An advocate general from the Court of Justice of the European Union, Michal Bobek, has argued that Spain cannot claim the extradition of Josep Miquel Arenas, a rapper who performs as Valtònyc, based on a harsher version of the penal code introduced after the events he was tried over.
Valtònyc was sentenced to three and a half years in prison for a song he released in 2012 on charges including glorifying terrorism, insulting the crown and threats, two years of which was for the first crime. The maximum sentence for that charge was increased in 2015 to three years. Before he went to prison, he decided to leave into exile in Belgium.
Spain has since been pursuing his extradition from Belgium. In its European Arrest Warrant (EAW), however, it cited the three-year maximum for the charge, which would be long enough to dispense with the requirement to verify double criminality, in other words, that the events in question constitute a crime in Belgian law too.
In his opinion in response to a question on this from a Belgian court, Bobek proposes that the law to be taken into account to dispense with checking dual criminality should be that which "is applicable in the issuing Member State to the specific criminal offence(s) to which the EAW relates". In other words, in Valtònyc's case, that would be the pre-2015 statute.
The Czech judge argues this position would offer a "simple, clear and foreseeable legal framework". He suggests, however, the "potential and only exception [would be] subsequent amendments more favourable to the accused". He also notes that the case before him does not deal with "whether the offence of ‘glorification of terrorism and humiliation of
the victims of terrorism’ can automatically be subsumed under ‘terrorism’", another requirement for the avoidance of checking double criminality.

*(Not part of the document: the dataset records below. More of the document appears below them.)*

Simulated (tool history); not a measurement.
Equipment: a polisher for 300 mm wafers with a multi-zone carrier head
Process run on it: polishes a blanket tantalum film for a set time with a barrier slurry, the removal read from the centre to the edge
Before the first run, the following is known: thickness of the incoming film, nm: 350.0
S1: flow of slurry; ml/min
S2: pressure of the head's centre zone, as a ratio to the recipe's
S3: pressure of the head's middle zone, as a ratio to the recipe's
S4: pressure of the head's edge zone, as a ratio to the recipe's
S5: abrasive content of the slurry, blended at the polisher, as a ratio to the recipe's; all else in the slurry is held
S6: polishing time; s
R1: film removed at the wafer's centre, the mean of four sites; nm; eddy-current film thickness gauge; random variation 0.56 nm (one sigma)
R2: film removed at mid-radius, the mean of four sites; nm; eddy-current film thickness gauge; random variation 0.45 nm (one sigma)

As in the recent case relating to Oriol Junqueras, an advocate general's opinion is not binding on the Court of Justice's final decision, although they do tend to coincide. That decision will also be only one of the considerations for the court in Ghent when it makes its decision on the requested extradition. The court of first instance rejected his extradition in September 2018. The decision in Ghent will be open to appeal for a second time.
Valtònyc's lawyer, Simon Bekaert, celebrated today's opinion in a tweet. He wrote: "Spain should not bend the rules in its pursuit of extradition. Another step closer to non-extradition."